A bagel, traditionally shaped by hand into the form of a ring from yeasted wheat dough, roughly hand-sized, is first boiled for a short time in water and then baked. As a result, it is dense and chewy inside and browned and sometimes crispy outside. Bagels are often topped with seeds baked on the outer crust, with the traditional ones being poppy, sunflower or sesame seeds. Some also may have salt sprinkled on their surface, and there are also a number of different dough types, such as whole-grain or rye.
They probably originated in Poland and were widely consumed in East European Jewish communities from the 17th century.
The design is hundreds of years old and provides for a more even cooking and baking of the dough while the hole could be used to thread string through groups of bagels, thus allowing for easier handling and transportation.
In the Brick Lane district and surrounding area of London, England, bagels, locally spelled “beigels”, have been sold since the 19th century. They were often displayed in the windows of bakeries on vertical wooden dowels, up to a metre in length, on racks.
Traditional bagel dough contains wheat flour (without germ or bran), salt, water, and yeast leavening. Bread flour or other high gluten flours are preferred to create the firm and dense but spongy bagel shape and chewy texture. Most bagel recipes call for the addition of a sweetener to the dough, often barley malt, honey, high fructose corn syrup, sugar, with or without eggs, milk or butter.
Bagels are traditionally made by mixing and kneading the ingredients to form the dough, then shaping the dough into the traditional shape, round with a hole in the middle, proofing the bagels for at least 12 hours at low temperature (5-10 °C), boiling each bagel in water that may or may not contain additives such as lye, baking soda, barley malt syrup, or honey and finally baking them in the oven.
In recent years, a variant of this process has emerged, producing what is called the steam bagel. Here, the process of boiling is skipped, and the bagels are instead baked in an oven equipped with a steam injection system.
A typical bagel has 250-350 calories and 1.0-4.5 grams of fat. Gluten-free bagels have much more fat.

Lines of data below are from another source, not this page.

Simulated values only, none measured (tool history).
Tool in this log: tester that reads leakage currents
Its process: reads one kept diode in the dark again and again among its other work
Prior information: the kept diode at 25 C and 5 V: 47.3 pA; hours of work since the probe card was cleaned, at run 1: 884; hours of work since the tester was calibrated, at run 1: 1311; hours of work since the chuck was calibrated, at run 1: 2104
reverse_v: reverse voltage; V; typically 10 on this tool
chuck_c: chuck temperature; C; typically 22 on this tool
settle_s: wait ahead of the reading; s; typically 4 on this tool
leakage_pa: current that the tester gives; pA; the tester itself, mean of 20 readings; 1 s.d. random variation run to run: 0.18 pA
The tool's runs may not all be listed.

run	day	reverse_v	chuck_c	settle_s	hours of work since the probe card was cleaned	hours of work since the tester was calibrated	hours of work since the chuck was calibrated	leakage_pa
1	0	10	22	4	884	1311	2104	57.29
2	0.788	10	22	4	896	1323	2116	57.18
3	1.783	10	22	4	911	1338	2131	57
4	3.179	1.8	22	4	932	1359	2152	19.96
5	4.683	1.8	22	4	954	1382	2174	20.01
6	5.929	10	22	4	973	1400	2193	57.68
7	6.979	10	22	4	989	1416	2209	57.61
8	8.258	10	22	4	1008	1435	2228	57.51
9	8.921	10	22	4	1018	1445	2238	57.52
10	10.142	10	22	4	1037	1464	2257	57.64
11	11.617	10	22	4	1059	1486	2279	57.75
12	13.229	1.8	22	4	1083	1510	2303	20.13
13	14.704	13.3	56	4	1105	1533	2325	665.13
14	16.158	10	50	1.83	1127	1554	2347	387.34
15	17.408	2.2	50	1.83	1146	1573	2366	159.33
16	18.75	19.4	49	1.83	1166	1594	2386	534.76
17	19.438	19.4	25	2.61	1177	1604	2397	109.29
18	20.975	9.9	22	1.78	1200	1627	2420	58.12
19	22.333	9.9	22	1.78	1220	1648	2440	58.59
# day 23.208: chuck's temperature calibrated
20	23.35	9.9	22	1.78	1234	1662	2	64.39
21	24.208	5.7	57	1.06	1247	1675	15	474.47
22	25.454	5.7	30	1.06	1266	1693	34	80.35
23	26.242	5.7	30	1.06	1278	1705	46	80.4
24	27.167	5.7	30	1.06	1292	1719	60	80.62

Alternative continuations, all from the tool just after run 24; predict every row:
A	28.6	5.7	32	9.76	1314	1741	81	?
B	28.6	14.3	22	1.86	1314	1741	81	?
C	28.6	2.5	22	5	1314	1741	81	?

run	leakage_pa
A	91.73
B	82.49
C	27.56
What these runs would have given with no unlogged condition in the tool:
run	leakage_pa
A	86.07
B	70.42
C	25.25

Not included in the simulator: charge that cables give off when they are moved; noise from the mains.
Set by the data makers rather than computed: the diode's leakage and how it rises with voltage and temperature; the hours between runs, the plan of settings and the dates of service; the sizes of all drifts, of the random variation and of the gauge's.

Traditional bagels in North America can be either Montreal-style or New York-style bagels.
The “Montreal-style bagel” is a little smaller and has a bigger hole. The set of standards is really strict. Every single one has to be handmade, poached in honey-infused water, and cooked in a wood-burning oven. It contains malt and sugar but no salt.
The “New York bagel” contains salt and malt and is boiled in water before baking in a standard oven. The resulting bagel is puffy with a moist crust.
Similar foods can be found in many countries in Eastern and Central Europe, Turkey, China or Japan.
Bagels are now a popular bread product in North America and are available, either fresh or frozen, in many major supermarkets. Bagels with cream cheese and lox (cured salmon) are considered a traditional part of American Jewish cuisine. Many corporate chains now offer bagels in such flavors as chocolate chip and French toast. Sandwich bagels have been popularized since the late 1990s by bagel specialty shops and fast food restaurants. Breakfast bagels, a softer, sweeter variety usually sold in fruity or sweet flavors are commonly sold sliced by large supermarket chains and are intended to be prepared in a toaster.